Ana Rita Canhão is a contemporary Portuguese sculptor who describes her installations as a “multi-layered and complex artistic reality where art serves as bridge between the individual and society.”
Drawing from the many social and political events going on in the world around her, each of Ana’s works serve as a “conceptual analysis of society and its existing constraints in order to deconstruct it”. Much like a dystopian novel, installation tells a cautionary tale of the many ways in which society and governments can break down individuality in order to gain control over its members.
By Lisa Salerno
Ana’s work is not meant to be aesthetically pleasing and may actually stir up feelings of discomfort. Ana states, “By confronting the audience with its discomfort, or resistance regarding these constraints, I aim to instill a deeper reflection in the audience.” Perhaps the most ‘uncomfortable’ of all of Ana Rita’s work is her installation “Comfort Station”.

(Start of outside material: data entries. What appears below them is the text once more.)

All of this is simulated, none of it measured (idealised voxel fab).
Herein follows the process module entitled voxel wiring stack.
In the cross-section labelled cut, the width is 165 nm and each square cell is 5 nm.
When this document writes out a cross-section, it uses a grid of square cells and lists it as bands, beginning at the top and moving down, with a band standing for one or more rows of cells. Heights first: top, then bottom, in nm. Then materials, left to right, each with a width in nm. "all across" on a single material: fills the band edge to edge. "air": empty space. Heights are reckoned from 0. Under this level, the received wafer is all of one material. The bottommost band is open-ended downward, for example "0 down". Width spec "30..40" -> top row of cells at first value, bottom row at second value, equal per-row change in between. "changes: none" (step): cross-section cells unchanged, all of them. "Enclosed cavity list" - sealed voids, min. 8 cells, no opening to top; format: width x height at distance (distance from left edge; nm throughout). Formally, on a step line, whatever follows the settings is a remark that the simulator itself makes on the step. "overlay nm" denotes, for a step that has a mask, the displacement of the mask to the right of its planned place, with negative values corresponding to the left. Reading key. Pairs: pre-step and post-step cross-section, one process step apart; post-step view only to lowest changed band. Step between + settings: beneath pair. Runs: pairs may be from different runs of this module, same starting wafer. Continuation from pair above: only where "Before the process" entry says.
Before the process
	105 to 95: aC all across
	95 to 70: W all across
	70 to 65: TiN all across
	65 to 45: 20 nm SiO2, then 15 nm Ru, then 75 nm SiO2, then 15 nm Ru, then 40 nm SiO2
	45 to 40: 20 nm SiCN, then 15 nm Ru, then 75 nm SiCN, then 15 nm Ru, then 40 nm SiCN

Ana Rita’s “Comfort Station” tells the story of the “comfort women” of World War II who were abducted from their homes in countries under Imperial Japanese rule and forced to become sexual slaves for the Japanese army.
This powerful installation not only serves as a memorial of the thousands of women who were forced into slavery but also a reminder of how countless women have been placed in subjugation and have suffered throughout history. Ana Rita acknowledges that where she resides in Portugal, it can be difficult to imagine such atrocities happening around her, however she also wants us to recall how only a few decades ago similar events were taking place in Europe itself, for example: in Bosnia.
“The installation Do Things Still Grow Beneath The Shadow Of Big Trees? depicts an institution which “shrouds and suffocates the individuals and undermines each person’s will and inclinations”. At first glance, this institution may seem appealing and offer comfort or safety in order to recruit its members. In reality, this institution could care less about the well-being of others.
The Hollow Men speaks of a society where its individuals have lost all freedom and individuality; a society where the institutions reign supreme. These individuals have been long stripped of their identity, are lined up like cattle at a feeding station, being tube fed by wishbone-shaped tubes. Perhaps the wishbone shapes signify a wishing or longing for more, further enslaving these men. This piece signifies a system of enslavement to meet one’s basic needs. A system of government that only benefits a select few, and the wealth trickles down leaving the working poor, even the middle class with the scraps to feed on.